Supreme Court of Delaware
Apr 11, 2006
897 A.2d 767 (Del. 2006)

Opinion

No. 432, 2005.

Submitted: March 6, 2006.

Decided: April 11, 2006.

Superior Court of the State of Delaware in and for New Castle County, Cr. ID No. 0308021468.

Before STEELE, Chief Justice, JACOBS and RIDGELY, Justices.


ORDER


This 11th day of April 2006, upon consideration of the briefs of the parties and their contentions at oral argument, it appears to the Court that:

(1) Defendant-Appellant, Rory Brokenbrough appeals his conviction for assault third degree and conspiracy third degree as lesser included offenses of robbery first degree and conspiracy second degree; assault first degree and attempted robbery first degree. Brokenbrough claims that the Superior Court should not have answered "No" to a question from the jury on whether the required element of intentional conduct for assault first degree and attempted robbery required premeditation. Brokenbrough contends that the Superior Court could have confused the jury and attenuated the required element of intention under the facts of the case. We conclude there is no merit to this argument and affirm.

(2) On August 24, 2003, Brokenbrough, Tyrell Thomas, and Brian Sadler went to the Captain Witherspoon pub to buy liquor. Thomas was walking to the pub in front of Brokenbrough. A white male, Dennis Nichols, exited the bar and walked toward the rear of the parking lot.

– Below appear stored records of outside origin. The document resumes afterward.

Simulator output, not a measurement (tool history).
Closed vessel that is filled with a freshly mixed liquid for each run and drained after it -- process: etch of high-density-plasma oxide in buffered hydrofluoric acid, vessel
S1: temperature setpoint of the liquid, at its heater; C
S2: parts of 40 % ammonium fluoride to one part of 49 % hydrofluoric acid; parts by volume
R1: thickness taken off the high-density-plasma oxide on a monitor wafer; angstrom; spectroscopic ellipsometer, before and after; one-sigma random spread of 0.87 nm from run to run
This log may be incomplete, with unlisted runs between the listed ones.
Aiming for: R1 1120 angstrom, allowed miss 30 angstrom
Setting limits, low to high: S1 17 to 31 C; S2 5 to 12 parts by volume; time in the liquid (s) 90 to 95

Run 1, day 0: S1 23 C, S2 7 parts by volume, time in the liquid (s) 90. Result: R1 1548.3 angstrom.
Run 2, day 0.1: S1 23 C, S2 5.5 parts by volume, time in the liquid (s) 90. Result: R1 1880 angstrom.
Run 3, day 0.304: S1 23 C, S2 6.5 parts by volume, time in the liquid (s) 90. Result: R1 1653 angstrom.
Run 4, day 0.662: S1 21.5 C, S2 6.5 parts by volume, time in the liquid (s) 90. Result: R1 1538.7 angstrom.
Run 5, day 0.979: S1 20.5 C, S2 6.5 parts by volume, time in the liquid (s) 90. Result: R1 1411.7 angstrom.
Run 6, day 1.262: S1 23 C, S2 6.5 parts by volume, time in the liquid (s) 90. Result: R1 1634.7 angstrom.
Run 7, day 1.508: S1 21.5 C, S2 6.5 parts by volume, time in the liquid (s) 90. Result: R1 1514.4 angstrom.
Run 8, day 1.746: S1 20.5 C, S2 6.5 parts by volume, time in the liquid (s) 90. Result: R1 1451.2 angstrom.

(3) Brian Sadler testified he heard the man say something, and when he turned back he saw Brokenbrough arguing with the white male. Sadler observed Brokenbrough hit the white male one time, and saw the man fall. Tyrell Thomas testified he saw Brokenbrough standing over a motionless white man in the parking lot that night but denied seeing any hitting.

(4) A resident of an apartment across from the Witherspoon, testified that she saw a black man hitting something on the ground of the parking lot. She described the man as tall, thin, young, and bearded. Brokenbrough had a beard. Jefferson saw the man holding a wallet, pull items out of the wallet, and then examine them before either keeping or discarding them.

(5) During deliberations, the jury encountered difficulty in determining Brokenbrough's culpability for the attempted robbery charge at the Witherspoon (Count IV). Count IV (attempted robbery first degree charge) alleged that Brokenbrough:

did intentionally beat Dennis Nichols and go through his pockets, which acts under the circumstances as he believed them to be, constituted a substantial step in a course of conduct planned to culminate in his commission of the crime of Robbery First Degree . . ., by causing physical injury to a non-participant in the crime in the course of committing Robbery Second Degree with intent to compel said person to deliver up property in the manner set forth above.

(6) The jury sent a note to the Judge asking: "On Count IV, does `intentionally' mean `premeditated'? In other words, in Count IV, are we trying to prove that the defendant `planned' the action?" The Superior Court told the bailiff to advise the jurors to read the definition of "intentionally" in the jury instructions. Subsequently, the jury sent another note asking: "Question — we are stuck on Count IV, please help. Answer yes or no to this question. On Count IV, does `intentionally' mean `premeditated'?" The note contained "yes" or "no" for the trial court to circle.

(7) The prosecutor, defense counsel, and the trial judge agreed that premeditation was not required for an intentional state of mind. However, defense counsel argued that a negative answer could confuse the jury and that the question should not be answered at all. Defense counsel also stated that providing the jury with a definition of "premeditated" would be an unnecessary supplement to the jury instructions. The Superior Court decided to answer the jury's question "No," because premeditation was not required to establish an intentional state of mind.

(8) Claims of error not raised below are reviewed for plain error. In the present case, the defense did not request the Superior Court to define "premeditation." Accordingly, this Court will review the lack of a jury instruction defining "premeditation" for plain error.

Del. Supr. Ct. R. 8.

(9) A jury instruction should be "reasonably informative . . . not misleading [and not] undermine . . . the `jury's ability to intelligently perform its duty.'" Under the facts of this case, the jury instruction was reasonably informative and not misleading. The trial judge's answer to the jury's question was legally correct and did not undermine the jury's ability to intelligently perform its duty. The answer given by the trial judge was not confusing because she previously defined "intention" as "the conscious object or purpose to engage in conduct of that nature or to cause that result." Moreover, in the response to the jury's first question, the Superior Court specifically emphasized that the jury should refer to the jury instructions for a definition of "intentional." The jury is presumed to have understood and followed the Court's instructions. The trial judge's answer that premeditation was not required provided clarity without devaluing the element that Brokenbrough must have acted intentionally. We find no error by the trial judge in her response to the jury's inquiry.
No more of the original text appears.